“I want to be the first German UFC champion. That really motivates me. This is my fuel, my motivation, to make my fans happy seeing me winning.” - Dennis Siver
Precious few fighters are able to spark a love affair with Germany’s mainstream. Brothers Wladimir and Vitali Klitschko, heavyweight world boxing champions, are virtual royalty in Deutschland (easily able to draw 60,000 fans to a stadium for a prizefight). The slick and elusive Sven Ottke (34-0) and knockout artist Dariusz Michalczewski (48-2), also boasting world championship resumes, were also fan favorites before their retirements.
Dennis Siver? Well, he’s still climbing the ladder of notoriety in the land of Volkswagens and BMWs, where the sport of mixed martial arts is still largely treated as second-class citizenry compared to boxing.
“I have never met the Klitschko brothers, unfortunately. I don’t even think they know who I am!” Siver said, days before his UFC 137 battle with Donald Cerrone.
Decidedly low-key, Siver’s aspirations – if achieved – would define his legacy and perhaps make most of his distracted countrymen suddenly take notice.
“I want to be the first German UFC champion,” the 32-year-old said through an English translator. “That really motivates me. This is my fuel, my motivation, to make my fans happy seeing me winning.”
And win he has. To the surprise of many, the European pioneer has ripped off four straight wins, even becoming the first lightweight fighter in the UFC to knock off George Sotiropolous (7-0 in the UFC before Siver outstruck and upset him via unanimous decision at UFC 127). Fresh off a topsy-turvy, nail biting win over Matt Wiman, Siver (19-7) now faces perhaps the most formidable foe of his pro career in Donald Cerrone. Like Siver, Cerrone (16-3, 1 NC) has been red-hot of late, winning five straight in one-sided fashion. The former bull rider’s most eye-opening victory was a TKO annihilation over highly-regarded contender Charles Oliveira.
“Cerrone is a very dangerous opponent because he is able to fight and attack from every conceivable position,” Siver said of the 6’0” Greg Jackson protégé, who went unbeaten as an amateur kickboxer but has submitted 12 opponents in his pro MMA career. “He doesn't tire and will stay on you relentlessly. This is going to make for an exciting and interesting fight. But when an opponent dismisses me, it only motivates me more. The list of those who haven't taken me seriously is long and littered with rude awakenings.”
Siver’s perception of being slighted might be rooted in Cerrone’s pre-fight sentiments.
“I’m not too worried about him, to be honest,” Cerrone said. “I just figure every guy I go up against is going to be tougher then the last. Dennis comes to fight and I expect exactly that. And he better be at his best.”
While many of the world’s elite fighters train in North America or Brazil, Siver (Russian by birth) prefers to sharpen his skills in his adopted homeland. He very much subscribes to the ‘If it ain’t broke …’ mantra.

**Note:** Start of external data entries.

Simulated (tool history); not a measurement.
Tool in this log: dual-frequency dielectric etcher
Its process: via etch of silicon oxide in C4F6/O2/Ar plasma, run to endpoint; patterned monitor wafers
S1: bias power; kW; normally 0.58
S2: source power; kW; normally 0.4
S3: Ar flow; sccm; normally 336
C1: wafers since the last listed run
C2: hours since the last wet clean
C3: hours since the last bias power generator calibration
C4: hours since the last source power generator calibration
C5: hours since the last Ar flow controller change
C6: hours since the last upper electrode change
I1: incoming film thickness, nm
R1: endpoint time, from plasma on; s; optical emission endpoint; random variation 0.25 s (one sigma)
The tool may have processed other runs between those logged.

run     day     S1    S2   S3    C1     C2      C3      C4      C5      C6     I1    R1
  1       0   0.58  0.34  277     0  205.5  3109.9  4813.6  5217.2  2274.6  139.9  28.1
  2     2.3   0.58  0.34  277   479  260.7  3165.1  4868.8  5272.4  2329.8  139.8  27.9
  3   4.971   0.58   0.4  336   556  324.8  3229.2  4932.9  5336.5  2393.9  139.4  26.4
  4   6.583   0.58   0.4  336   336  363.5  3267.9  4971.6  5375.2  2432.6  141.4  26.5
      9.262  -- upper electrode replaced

“I like training with my long-term training partners,” said the stocky striking specialist, who lives in Mannheim, Germany. “I have never said that training in Germany is more effective. I just like staying with my family and friends in Germany and I’m used to my gym and the people there. I'm a big proponent of never changing a winning team. I may not be training with one of the big camps, but my team, Kiboju, under head trainer Nico Sulenta, has helped me get better with every single fight. I get pushed more from fight to fight and it has helped me become a true mixed martial artist.”
Previously an accomplished pro kickboxer, Siver has added to his arsenal with stingy takedown defense, underrated jiu-jitsu and respectable takedowns. A former master car mechanic who can rebuild an engine from scratch, Siver must now find the fix to turn back the challenge of an opponent who will have a decent height and reach advantage.
“No predictions,” Siver said. “I respect Donald, he’s a great fighter. We both like to bang so I sparred a lot. But of course I did my wrestling and BJJ training as well because you never know where a fight will go. May the best man win on the night.”